The paper GSI-UPM at SemEval-2019 Task 5: Semantic Similarity and Word Embeddings for Multilingual detection of Hate speech against Immigrants and Women on Twitter, by Diego Benito, Óscar Araque, and Carlos A. Iglesias has been published at the Thirteenth International Workshop on Semantic Evaluation (SemEval-2019).
The SemEval workshop focuses on the evaluation and comparison of systems that can alyse diverse semantic phenomena in text with the aim of extending the current state of the art in semantic analysis and creating high quality annotated datasets in a range of increasingly challenging problems in natural language semantics. In particular, SemEval-2019 task 5 aims at detecting hate speech featured by two specific different targets, immigrants and women, in a multilingual perspective, for Spanish and English.
The publication represents the first major achievement of the Intelligent Systems Group in the field of hate speech, reflected in an honorable fifth position in the Spanish sub-task A and in the development of the best European system in the same sub-task.
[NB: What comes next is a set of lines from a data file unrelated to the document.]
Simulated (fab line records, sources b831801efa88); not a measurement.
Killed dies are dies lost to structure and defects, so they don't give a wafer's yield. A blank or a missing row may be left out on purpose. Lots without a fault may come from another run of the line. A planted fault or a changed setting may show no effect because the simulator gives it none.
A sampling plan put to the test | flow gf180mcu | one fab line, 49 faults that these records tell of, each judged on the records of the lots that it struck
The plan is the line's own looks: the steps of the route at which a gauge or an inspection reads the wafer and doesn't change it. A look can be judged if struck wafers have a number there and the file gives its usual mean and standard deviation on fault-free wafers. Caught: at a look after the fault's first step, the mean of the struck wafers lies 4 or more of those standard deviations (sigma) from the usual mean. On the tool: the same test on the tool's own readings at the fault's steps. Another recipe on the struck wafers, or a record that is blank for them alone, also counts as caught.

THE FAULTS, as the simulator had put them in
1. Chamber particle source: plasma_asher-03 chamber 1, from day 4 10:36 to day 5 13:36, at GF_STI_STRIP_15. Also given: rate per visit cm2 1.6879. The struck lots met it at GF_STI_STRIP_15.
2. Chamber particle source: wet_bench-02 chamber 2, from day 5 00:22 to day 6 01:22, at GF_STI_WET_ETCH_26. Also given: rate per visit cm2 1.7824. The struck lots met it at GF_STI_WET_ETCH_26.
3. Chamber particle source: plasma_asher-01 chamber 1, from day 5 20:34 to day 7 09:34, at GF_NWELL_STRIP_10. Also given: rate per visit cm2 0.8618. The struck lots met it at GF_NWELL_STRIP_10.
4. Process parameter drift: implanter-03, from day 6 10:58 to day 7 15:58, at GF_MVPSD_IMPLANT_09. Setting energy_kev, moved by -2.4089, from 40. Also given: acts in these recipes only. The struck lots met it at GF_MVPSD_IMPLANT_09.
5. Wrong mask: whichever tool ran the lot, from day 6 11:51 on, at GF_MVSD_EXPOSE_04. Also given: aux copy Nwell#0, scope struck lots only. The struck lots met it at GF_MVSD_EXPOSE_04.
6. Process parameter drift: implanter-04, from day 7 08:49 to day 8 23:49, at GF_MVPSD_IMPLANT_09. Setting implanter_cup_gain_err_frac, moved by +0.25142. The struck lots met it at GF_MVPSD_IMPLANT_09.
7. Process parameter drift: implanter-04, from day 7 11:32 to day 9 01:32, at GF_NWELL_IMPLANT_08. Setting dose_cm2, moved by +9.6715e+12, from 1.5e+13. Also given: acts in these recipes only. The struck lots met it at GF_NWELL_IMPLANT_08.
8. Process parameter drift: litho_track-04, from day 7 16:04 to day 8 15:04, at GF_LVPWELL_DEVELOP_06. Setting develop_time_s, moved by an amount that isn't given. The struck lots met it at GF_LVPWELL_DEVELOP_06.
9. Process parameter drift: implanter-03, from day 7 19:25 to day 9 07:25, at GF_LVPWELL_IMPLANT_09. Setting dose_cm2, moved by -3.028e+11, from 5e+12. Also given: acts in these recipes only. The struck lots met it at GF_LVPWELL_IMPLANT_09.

Abstract. This paper describes the GSI-UPM system for SemEval-2019 Task 5, which tackles multilingual detection of hate speech on Twitter. The main contribution of the paper is the use of a method based on word embeddings and semantic similarity combined with traditional paradigms, such as n-grams, TF-IDF and POS. This combination of several features is fine-tuned through ablation tests, demonstrating the usefulness of different features. While our approach outperforms baseline classifiers on different sub-tasks, the best of our submitted runs reached the 5th position on the Spanish sub-task A.
The SemEval-2019 workshop was held June 6-7, 2019 in Minneapolis, USA, collocated with the Annual Conference of the North American Chapter of the Association for Computational Linguistics: Human Language Technologies (NAACL-HLT 2019).